New York Mets
Jason Bay went 1-for-4 in his return to the Mets following a concussion that torpedoed the second half of last season, then a rib-cage strain on the eve of this season that sent him to the DL.
The talk of Bay’s return was his final at-bat, when Astros right fielder Hunter Pence was charged with a four-base error for dropping a fly ball as Bay rounded the bases. Bay also had a ground-rule double and two strikeouts.
“The legs got a little heavy rounding third,” Bay said. “… Multiple choice listing of the possible outcomes for me today, I wasn’t picking those. I didn’t really feel a lot different. My first at-bat kind of felt like the first at-bat, almost like Opening Day. It was a little stiff. After I got that out of the way, I felt like I could relax a little bit and go out there.”
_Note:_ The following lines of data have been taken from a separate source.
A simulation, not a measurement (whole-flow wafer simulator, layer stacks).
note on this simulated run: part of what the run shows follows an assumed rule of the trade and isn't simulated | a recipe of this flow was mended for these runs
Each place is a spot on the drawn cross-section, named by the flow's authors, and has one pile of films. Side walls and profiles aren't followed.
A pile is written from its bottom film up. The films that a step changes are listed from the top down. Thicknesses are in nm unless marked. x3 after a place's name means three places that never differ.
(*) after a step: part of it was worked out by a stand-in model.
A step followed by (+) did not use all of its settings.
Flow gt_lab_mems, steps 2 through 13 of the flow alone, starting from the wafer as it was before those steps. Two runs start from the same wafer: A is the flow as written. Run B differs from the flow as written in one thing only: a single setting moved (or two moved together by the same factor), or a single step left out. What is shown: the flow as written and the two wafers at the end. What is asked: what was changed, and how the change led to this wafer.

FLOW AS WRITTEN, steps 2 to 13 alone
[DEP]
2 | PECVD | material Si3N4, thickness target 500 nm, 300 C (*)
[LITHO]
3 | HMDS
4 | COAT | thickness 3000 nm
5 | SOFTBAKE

After rehabbing in Florida, there was at least curiosity how the rib-cage strain would hold up in cold weather. But Bay said he did not even think about it during the game because nothing felt irregular.
“It’s definitely not Port Charlotte out there with the weather,” Bay said, referring to the site of his final Florida State League rehab game with Class A St. Lucie on Wednesday. “All in all, I was pleased. It was quite the layoff. And to get out there and get your feet back under you, it felt good.”
As for his health, Bay added: “I didn’t even notice the side. It didn’t slow me down. There was nothing there. That’s a good thing, I guess.”
• Perhaps it’s no coincidence that David Wright’s career-high 0-for-20 slump ended while facing left-hander J.A. Happ. Wright entered the game 4-for-8 with two homers in his career against the southpaw. The third baseman finished the day 2-for-3 with a walk, three RBIs and two runs scored.
“I know I haven’t got a hit in a while, but I’ve felt pretty comfortable up there,” said Wright, who had fun with his teammates by wearing a shirt with his own picture on it in the clubhouse afterward. “I’ve felt like I’ve had some good at-bats, hit some balls hard. So I’m glad I was able to get a couple of hits today and most importantly help the team win. We’ve been scuffling. So it was good to get a win. Hopefully this can kickstart us into the weekend.”
New York Mets
• The length of Mike Nickeas’ major league career is open for debate. In fact, he is likely to be demoted Tuesday when Ronny Paulino is due to be activated from the DL.
But Nickeas now has a major league homer to his credit. He opened the game’s scoring by taking Happ deep to left field.
“I’m about to touch second base and I’m like, ‘Man, I can’t even believe this is happening,’” Nickeas said. “It was a really cool moment for me. … For me, and where I’ve been throughout my career, it’s kind of one of those things like, ‘Is this going to happen for me?’ When that happened, it was just an amazing feeling.”
Nickeas did recover the ball. Spectator Zack Hample, who makes a habit of being the one to secure balls that go into the stands, traded the baseball for a bat after the game. Nickeas plans to mail the ball to his father, Mark, a former professional soccer player in the NASL.
• Chris Capuano, who limited the Astros to one run on five hits and two walks in seven innings, improved to 2-1. His pitches’ movement benefited from the gusty winds, he said.
“It was actually helping me get a little more movement on my fastball,” Capuano said.
Said Collins: “His command of his changeup was absolutely tremendous. The location, he kept it down, and I know the wind helped a lot of it, because there were some of them that just died -- just absolutely dipped out of the strike zone that they had to swing at. And he pounded the strike zone. That’s why he only had the 100 pitches in seven innings. He went after hitters.”